I recently bought a book from legendary American author, T.C. Boyle. When I got it home, I was jarred to notice that the book jacket contained exactly zero advanced praise. I became immediately skeptical that the book could possibly be any good—and we're talking about T.C. Boyle. Now imagine the value of that advanced praise if we're not talking about T.C. Boyle.
The value of book reviews can't be understated; but getting good book reviews requires commitments for time and finances. To help you best determine where your commitments might be best spent, I've broken down the who and how to for different types of book reviews.
These are reviews from sources that exist to serve publishers and the publishing industry. Review sources like Publishers Weekly, Kirkus, Foreword Reviews, and others are read by members of the trade, including librarians, booksellers, media, distributors and more. Reviews from trade sources could help you reach stakeholders in different areas of publishing, as well as consumers. Trade Reviews typically require books to be submitted for review a minimum of three months before publication, and editors choose the books that will receive reviews. Kirkus, Foreword, and others offer fee-for-review services that guarantee reviews for your book.
If Stephen King recommends a book, I'll probably read it. That's the power of an expert review, and is why it's something you should consider as part of your pre-publication book marketing efforts. Think outside the box with who you're considering—scientists can love sci-fi—but get them a copy of your book as soon as possible, because you'll want their quote on your book cover. Expert reviews are a great way to attract consumers, as well as trade, and even schools and universities.

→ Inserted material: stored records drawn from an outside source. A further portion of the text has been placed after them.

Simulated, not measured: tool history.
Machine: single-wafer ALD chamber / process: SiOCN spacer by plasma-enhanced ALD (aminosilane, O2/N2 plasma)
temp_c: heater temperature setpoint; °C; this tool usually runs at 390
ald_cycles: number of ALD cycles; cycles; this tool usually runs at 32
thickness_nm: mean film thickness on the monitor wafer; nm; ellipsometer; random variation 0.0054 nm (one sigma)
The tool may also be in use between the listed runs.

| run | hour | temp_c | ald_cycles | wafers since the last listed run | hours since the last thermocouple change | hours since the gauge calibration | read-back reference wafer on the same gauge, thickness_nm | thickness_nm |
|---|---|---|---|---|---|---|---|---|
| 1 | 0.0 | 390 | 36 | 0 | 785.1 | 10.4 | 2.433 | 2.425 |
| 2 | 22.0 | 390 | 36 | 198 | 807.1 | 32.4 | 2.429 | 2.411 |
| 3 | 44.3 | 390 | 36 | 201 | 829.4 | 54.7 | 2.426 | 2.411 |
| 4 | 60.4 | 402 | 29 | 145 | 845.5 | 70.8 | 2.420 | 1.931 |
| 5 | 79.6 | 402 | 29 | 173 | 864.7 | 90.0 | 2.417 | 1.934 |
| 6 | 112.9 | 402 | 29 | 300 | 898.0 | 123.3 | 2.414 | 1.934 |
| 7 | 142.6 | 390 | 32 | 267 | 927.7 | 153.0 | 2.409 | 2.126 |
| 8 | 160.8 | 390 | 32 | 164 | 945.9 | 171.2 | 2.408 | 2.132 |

Anyone who has ever purchased anything from a retailer that offers star-ratings on its inventory knows the value of a product rating. In the world of readers, we're talking about the reader-review. While it's not recommended to get bogged down in the comment section, a high star rating on a website like Amazon or (Amazon-owned) GoodReads can sway a reader. Don't be afraid to ask your readers and fans to leave reviews on your book's various retail and social media pages.
Whether you're hoping to reach people who sell books or people who buy books, book reviews should play a role in your book marketing efforts.